The Mary Sue Interview: Moro Rogers On Her Adventure Graphic Novel City in the Desert
“A world without monsters is a dangerous place”
In a world where monsters are very real, City in the Desert opens on a hunter, Irro, and his assistant, Hari, a girl with, as Irro put it, “some of the best attributes of a monkey”—clever, quick, agile, and, uh, a prehensile tail. The father-like Irro appears to be on some sort of solo monster safari—packing unique, homemade weapons, he seems more concerned with taking down the beasts than with studying them. Riding a part-robot part-beast yak-like creature with a monkey-girl at his side, the story seems at first almost like Curious George meets Victorian-era wild game hunters. Had that been the case I would have been perfectly satisfied to read a delightful child-like exploration of this desert world full of strange and mythical beasts and strange, wonderful treasures.
What I got was vastly better and more sophisticated.

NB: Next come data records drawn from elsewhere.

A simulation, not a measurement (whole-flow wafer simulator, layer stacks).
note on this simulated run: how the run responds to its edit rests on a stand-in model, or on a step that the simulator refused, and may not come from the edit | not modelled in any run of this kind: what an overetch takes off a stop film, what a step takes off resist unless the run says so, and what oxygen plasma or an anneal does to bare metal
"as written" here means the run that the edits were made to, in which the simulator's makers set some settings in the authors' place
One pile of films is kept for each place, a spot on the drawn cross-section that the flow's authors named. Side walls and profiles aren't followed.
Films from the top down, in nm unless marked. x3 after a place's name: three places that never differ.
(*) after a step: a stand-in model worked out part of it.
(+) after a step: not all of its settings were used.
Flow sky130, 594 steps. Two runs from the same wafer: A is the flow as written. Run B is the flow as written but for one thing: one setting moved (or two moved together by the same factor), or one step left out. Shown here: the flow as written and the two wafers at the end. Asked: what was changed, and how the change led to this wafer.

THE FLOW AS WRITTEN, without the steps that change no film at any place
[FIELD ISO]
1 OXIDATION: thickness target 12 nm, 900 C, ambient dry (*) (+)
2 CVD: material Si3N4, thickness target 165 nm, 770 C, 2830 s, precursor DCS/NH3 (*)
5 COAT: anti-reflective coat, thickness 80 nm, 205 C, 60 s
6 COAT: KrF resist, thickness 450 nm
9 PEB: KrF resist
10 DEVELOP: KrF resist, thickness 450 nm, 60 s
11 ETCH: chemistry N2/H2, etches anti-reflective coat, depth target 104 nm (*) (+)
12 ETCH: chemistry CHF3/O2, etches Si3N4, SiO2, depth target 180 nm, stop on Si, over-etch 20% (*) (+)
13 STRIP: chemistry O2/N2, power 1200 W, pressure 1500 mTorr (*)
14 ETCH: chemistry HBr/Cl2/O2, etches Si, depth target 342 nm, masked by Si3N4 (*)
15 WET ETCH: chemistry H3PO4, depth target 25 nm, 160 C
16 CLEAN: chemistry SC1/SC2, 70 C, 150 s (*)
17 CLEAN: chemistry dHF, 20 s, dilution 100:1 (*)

With a good sense of world-building awe, City in the Desert develops into an excellent story in a simple visual package. In a world where monsters are the manifestations of the sadness, fear, and pain of its human inhabitants, a single man seeks to “cure” the world of this plague. Yet his cure comes with a terrible price, and it’s up to Irro and and Hari to put a stop to it, to allow people to have their humanity even if it’s in the form of terrible, shadowy monsters that roam the deserts. Here there be monsters, and yet it is not the monsters that are the threat. Shaping up to be an epic adventure, if you like stories with excellent mythic structure, you’ll definitely not regret picking this one up.
We scored an interview with the author/artist of City in the Desert, Moro Rogers, and she kindly took the time to answer some of our questions about this book and her work:
Jaydot Sloane (TMS): What were your influences for this story? I got a very Native American vibe from some of the myths you set up within your books, and I was wondering from where you draw your mythic influence?
Rogers: It’s sort of a mashup of many different myths. I wanted it to have a vague Mesopotamian/Old Testament feel, but I didn’t want to include anything that would place it too firmly in a real culture. The visual style is an homage to the Watership Down movie. I saw it as a little kid and it scared the crap out of me.
TMS: Ahhhh, who wasn’t traumatized by that movie? You know, I grew up in southern Arizona in the desert, and I can imagine I projected my own experiences onto your comic just from the palette and the setting. It’s kind of cool that the style is fluid enough to adapt to the reader!
Rogers: I grew up in Delaware, which is pretty humid and flat, so deserts still seem kind of exotic. (So does SoCal, even after living there for ten years.) My family took a lot of trips to Arizona and Utah, which made a big impression on me. Much of the scenery in CITD is based on Utah.
TMS: I understand these are your first graphic novels. What were you doing before working on City in the Desert? What provoked you to undertake drawing and writing a graphic novel?
Rogers: I had some odd jobs in animation studios, but I had always wanted to do my own story. When I found myself out of work for a while, I realized it was a good time to make something exactly the way I wanted it.
TMS: Living the dream! Did it turn out exactly the way you wanted it? Were there things you ended up leaving out that you wish you’d been able to realize on the page?
Rogers: I feel like it turned out pretty good, better in some ways than I had hoped. The story took some directions that I didn’t expect at the beginning. As for leaving things out, I wish I had made the scenery and props look better. I never liked drawing buildings, so the city backdrops are very minimal. I feel like maybe I’m getting the hang of buildings, but it’s pretty late in the process.
TMS: I’m obviously a fan of your work already, but what would you tell people for whom this might be a step outside their comfort zone? What gets you most excited about your own work?
Rogers: If you like Miyazaki, Harryhausen, and Forbidden Planet, you might like this. I guess what excites me most about my work is that I can leave out anything I don’t think is important.
TMS: Such as?
Rogers: A lot of heavy rendering on the characters’ faces, dialogue written to conform to Robert McKee‘s ideas about screenwriting, that sort of thing.
TMS: What comes next? More graphic novels? A webcomic? A return to life before this crazy adventure?
Rogers: More graphic novels! I’m working on a new one about dinosaurs.
TMS: Well that’s quite a teaser. Dinosaurs in space? Cowboy dinosaurs? Facts about dinosaur feet? Surely you can tell us more.
Rogers: It’s going to be called Raptor vs. Rex. After CITD I wanted to do something a little simpler.
TMS: Awesome! Well I’m definitely looking forward to not only the rest of City in the Desert, but also your new work. Thanks for talking with us!
City in the Desert is written and drawn by Moro Rogers, and is available from Archaia.